DATA-MINING-Algorithms

Algorithms Discussed:

We have discussed the following algorithms:

Apriori algorithm
Decision tree ID3 algorithm
FP Growth Algorithm
Bayesian Classification Algorithm
Web Crawling Problem
KNN Algorithm
Linear Regression with One variable
Linear Regression with Multiple Variables
Support Vector Machine Model
BIRCH Algorithm
DBSCAN Algorithm
K-Mean Algorithm
PAM Algorithm
Decision tree using C4.5 and CART algorithm
Hierarchical Clustering Algorithm
OPTICS Algorithm
Face Detection Algorithm
Perceptron Algorithm

Problem Statements

Algorithm-1:

Dataset used: weather.csv

Perform the following operations on the weather dataset using Pandas.

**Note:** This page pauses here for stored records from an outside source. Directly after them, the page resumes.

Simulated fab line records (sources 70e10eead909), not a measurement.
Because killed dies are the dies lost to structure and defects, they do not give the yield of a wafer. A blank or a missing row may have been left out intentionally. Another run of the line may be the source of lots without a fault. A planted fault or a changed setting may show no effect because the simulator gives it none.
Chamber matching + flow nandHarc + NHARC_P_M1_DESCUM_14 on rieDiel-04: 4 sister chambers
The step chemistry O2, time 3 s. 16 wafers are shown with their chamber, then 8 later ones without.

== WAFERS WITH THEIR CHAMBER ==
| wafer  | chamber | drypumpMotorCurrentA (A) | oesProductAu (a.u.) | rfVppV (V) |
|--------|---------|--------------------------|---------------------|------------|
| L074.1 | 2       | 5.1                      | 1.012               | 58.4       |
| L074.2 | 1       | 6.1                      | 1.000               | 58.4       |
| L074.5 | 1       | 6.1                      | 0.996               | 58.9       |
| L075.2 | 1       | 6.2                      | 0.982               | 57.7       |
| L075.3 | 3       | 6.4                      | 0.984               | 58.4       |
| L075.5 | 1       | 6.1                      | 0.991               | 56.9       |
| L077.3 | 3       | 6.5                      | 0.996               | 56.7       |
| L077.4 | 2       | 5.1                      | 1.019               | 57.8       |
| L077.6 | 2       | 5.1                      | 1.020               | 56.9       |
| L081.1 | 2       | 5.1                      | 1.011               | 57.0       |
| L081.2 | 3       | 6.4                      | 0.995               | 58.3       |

Reading a dataset into a dataframe.
Dropping rows with missing(”NaN”) values.
Dropping columns with missing(”NaN”) values.
Filling the ”Nan” values with mean, median.
Split data set by row and column wise.

Algorithm-2:

Dataset used: data folder(chess.dat, mushroom.txt,retail.dat, FILE1.txt, FILE2.txt)

Implement Apriori algorithm for association rules. Run the algorithm with two different support and confidence level defined by you. (Chees, Mushroom, Retail dataset can be used.)

Print closed itemset.
Print closed frequent itemset.

Note: Let Y ⊆ I and X ⊆ Y
If the X is an infrequent itemset, then Y is also an infrequent itemset. On that basis apply the Apriori algorithm.

Algorithm-3:

Dataset used: car.data.txt

Implement decision tree ID3 algorithm for the given dataset for Car Evaluation Database.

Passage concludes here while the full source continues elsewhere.